According to an Android Pay engineer on the XDA forums, Android Pay is not compatible with rooted devices because of security concerns: on unrooted devices apps run in a sandbox and can only obtain limited information.

How is this different on an unrooted device as apps must request permission from SU?

Could an app trick SU into giving it more permissions than possible?

I am interesting in getting Android Pay working on my phone but have concerns about the security of my data as my device is rooted.

  • Adding cards to Android Pay on rooted device at least related, maybe duplicate.
    – NH.
    Jan 25, 2018 at 16:34
  • I don't think it's a duplicate, because the other question is about getting it to work, while this question asks what the security risks are.
    – Dan Hulme
    Jan 26, 2018 at 9:56

2 Answers 2


By default, only the application itself (and, under some circumstances, the applications written by the same company) can access to its (private) data. So Google Pay can store securely banking-related information.

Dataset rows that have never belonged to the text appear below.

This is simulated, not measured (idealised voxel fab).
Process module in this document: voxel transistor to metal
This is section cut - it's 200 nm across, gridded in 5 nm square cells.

If you root your phone, however, any application with root access can access to any folder on your file system. Including applications private data. And Google Pay's banking-related information.

I have no idea what Google Pay stores. But there is at least a way to authenticate as yourself. From there, an application with root access could probably do nasty things. Not nasty for Google, but for you: make payments on your behalf.

If you find a way to hide the root from Google Pay (I don't know if it's achievable, but I wouldn't be surprised if it was), and are entirely trusting the applications you give root access to, sure, go ahead. Personally, I would not.

  • So to me it seems that it's quite safe to run Pay on a rooted device as long as the apps you've been root access to are 100% trusted apps. Am I wrong?
    – user179549
    Sep 1, 2016 at 7:25
  • Don't forget you also have to trust your superuser app to not have any security vulnerabilities that would allow an unauthorised app to get root access.
    – Dan Hulme
    Jan 26, 2018 at 9:58

This is a problem with Knox. Google is liable if Google Pay is cracked on a device and maleficence was done i.e. rooted user steals or gets stolen from BY using the application etc. The only way to protect themselves is to eliminate access with modified OS. I don't see a way,other than going into the application and finding out if you could change what the application sees. My thinking is if the application can't get root, or isn't shown the device is rooted then it should work.